Wed23 Jul05:10pm(20 mins)
|
Where:
Room 24
Presenter:
|
Criticism of Western broadcasts in the USSR was one of the key areas of Soviet propaganda after WWII and intensified especially in the second half of the 1960s. In the context of conflicts within the socialist system, the Soviet leadership needed to contrast its interpretation of current events with information coming from the outside.
Among the various forms of counter-propaganda, the central and regional press was a channel designed for a mass audience. Some of these publications contained general criticism of Western broadcasters’ approaches to covering Soviet politics and creating a certain image of the USSR. More often, however, counter-propaganda articles were prompted by specific broadcasts and the facts mentioned in them that required an immediate response from the Soviet side. In particular, during the Czechoslovak crisis, the Soviet press regularly refuted Western broadcast data in an effort to assert the Soviet point of view.

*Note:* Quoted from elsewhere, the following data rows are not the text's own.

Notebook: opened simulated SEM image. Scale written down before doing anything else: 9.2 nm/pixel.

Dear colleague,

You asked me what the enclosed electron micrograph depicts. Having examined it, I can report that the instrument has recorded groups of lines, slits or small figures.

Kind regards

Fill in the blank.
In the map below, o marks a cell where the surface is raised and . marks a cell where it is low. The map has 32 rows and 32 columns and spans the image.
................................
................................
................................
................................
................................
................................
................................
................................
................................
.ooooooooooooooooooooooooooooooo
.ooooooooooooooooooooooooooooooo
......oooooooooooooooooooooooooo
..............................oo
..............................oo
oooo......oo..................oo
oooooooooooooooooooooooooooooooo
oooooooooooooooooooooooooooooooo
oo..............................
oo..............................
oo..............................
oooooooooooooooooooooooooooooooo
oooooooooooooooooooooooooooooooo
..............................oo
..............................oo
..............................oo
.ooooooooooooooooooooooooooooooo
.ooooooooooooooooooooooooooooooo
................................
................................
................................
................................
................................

The counter-propaganda was based on clichés and included obligatory structural elements. At the same time the authors took into account the specifics of individual broadcasters. If the BBC, Voice of America, and Deutsche Welle were considered as representatives of certain countries, then Radio Liberty was presented not only as a US-sponsored broadcaster, but also as a destination for Soviet emigrés who had fled the USSR. In this case, the authors used anti-emigrant and counter-revolutionary images of the interwar period. Radio Liberty was the main object of criticism, since this organisation not only sought to disseminate the Western viewpoint, but also represented itself as a ‘free domestic radio’ in contrast to the state-sponsored Soviet media.
“Counter-propaganda” in the Soviet press was intended to debunk the arguments of Western broadcasts. However, it often had the opposite effect: the critical publications, including visual material, provoked the close attention of the Soviet audience to foreign media. Comments, feuilletons, and caricatures exposing Western broadcasts were popular with readers, spreading the perspectives and opinions of Western media and expanding their audiences.